Use Decentralized Financial Services Thanks to DeFi.
Although Solana is working hard to cater to DeFi platforms, Ethereum is still the king of the hill. At the time of writing this Solana vs Ethereum review, DefiPulse has noted that the total valued locked (TVL) within DeFi projects is currently standing at more than $45-billion. Many of the top DeFi platforms are built on and powered by Ethereum and are actively leveraging Ethereum's dApp creation toolkit and smart-contracts execution.
Ethereum is, therefore, the key foundation for a lot of DeFi platforms offering a huge number of financial and banking-like services across a large number of sectors, including exchanges or decentralized exchanges (DEX), derivatives trading, lending and borrowing, token swaps, prediction markets, investment and hedging applications, wealth and asset management, crowdfunding, payments solutions, synthetic assets creation, options trading, and a lot more.
The end goal with decentralized finance is to provide fair, equitable, efficient, secure, affordable, and transparent access to financial services for everyone as an alternative to traditional banking. Just to prove how impressive Ethereum's blockchain is for monetary and financial functions compared to practically every other blockchain is how Ethereum is also the primary blockchain provider to many popular stablecoins in use today.
Collect Non-Fungible Tokens and Enjoy Blockchain Gaming
Aside from the more serious applications, Ethereum's blockchain has been widely adopted for the issuance of non-fungible tokens, or NFTs. The tokenization of both virtual and real-world assets is rapidly becoming a growing phenomenon, where creators and users can exchange digital-native goods that have immutability and verifiable proof of authenticity. An added upside of NFTs is that it enables digitalized goods to have tangible real-world value.
NFTs can include playing cards, rare collectibles, artwork, merchandise, music, writings, memorabilia, fashion, in-game items, as well as anything else that can be “minted” onto the Ethereum blockchain. Solana hasn't yet warmed up to NFTs, although Ethereum is under increased competition from other NFT-focused rivals like WAX. Nevertheless, Ethereum is still at the top as far as NFTs are concerned, with NFTs on some Ethereum-powered marketplaces selling for tens of millions apiece.
Ethereum's blockchain has also made its way to the world of gaming. Ethereum's ecosystem has allowed for game developers to create new completely decentralized gaming environments for its players, which also introduced new mechanics such as a provably fair random number generator (RNG). NFTs also have a part to play in this by enhancing and bringing better value to those in-game economies, with items and inventories that can bring value to the player in the real world.
What Are Ethereum's Ether Cryptocurrency Tokens?

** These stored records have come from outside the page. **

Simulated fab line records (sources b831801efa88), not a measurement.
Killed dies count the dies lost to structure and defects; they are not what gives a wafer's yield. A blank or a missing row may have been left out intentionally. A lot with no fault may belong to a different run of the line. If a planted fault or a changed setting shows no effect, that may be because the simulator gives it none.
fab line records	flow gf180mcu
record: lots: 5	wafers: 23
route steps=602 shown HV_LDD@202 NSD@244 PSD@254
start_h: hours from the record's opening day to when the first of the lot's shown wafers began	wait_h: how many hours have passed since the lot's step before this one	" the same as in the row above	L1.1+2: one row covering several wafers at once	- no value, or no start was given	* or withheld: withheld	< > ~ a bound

Ethereum's native cryptocurrency within its blockchain ecosystem is Ether or ETH. Since Ethereum is home to many dApps, ETH is a popular medium for payments or transactions within those dApps, such as buying an NFT-minted asset or using ETH as collateral for a DeFi lending service, as well as being accepted as a legal tender for payments outside of its blockchain. Otherwise, ETH tokens are used within the blockchain to pay for network resources in the form of “gas.”
Ether is mostly spent on gas fees, which are the transactional costs incurred for every action done through its blockchain. Compared to Solana's highly scalable blockchain, Ethereum's limited bandwidth has led to heavy network usage, which is also causing increased volatility and costs for those gas fees. Ethereum doesn't have a total Ether supply cap. As a Proof-of-Work (PoW) blockchain, Ethereum has a fixed emissions rate for its block rewards that are mined.
Owing to how important Ethereum is for the continued growth, prosperity, and wider adoption of blockchain technology, its native ETH tokens have seen a lot of growth as of late. While writing this Solana vs Ethereum comparison, one ETH is worth $2,004.52. Based on the total circulation of 115,300,657 ETH cryptocurrencies today, this gives Ethereum a market capitalization value of $231,122,371,159. This makes Ethereum's Ether the 2nd-most valuable cryptocurrency, just behind Bitcoin.
What Are Ethereum's Future Roadmap Updates?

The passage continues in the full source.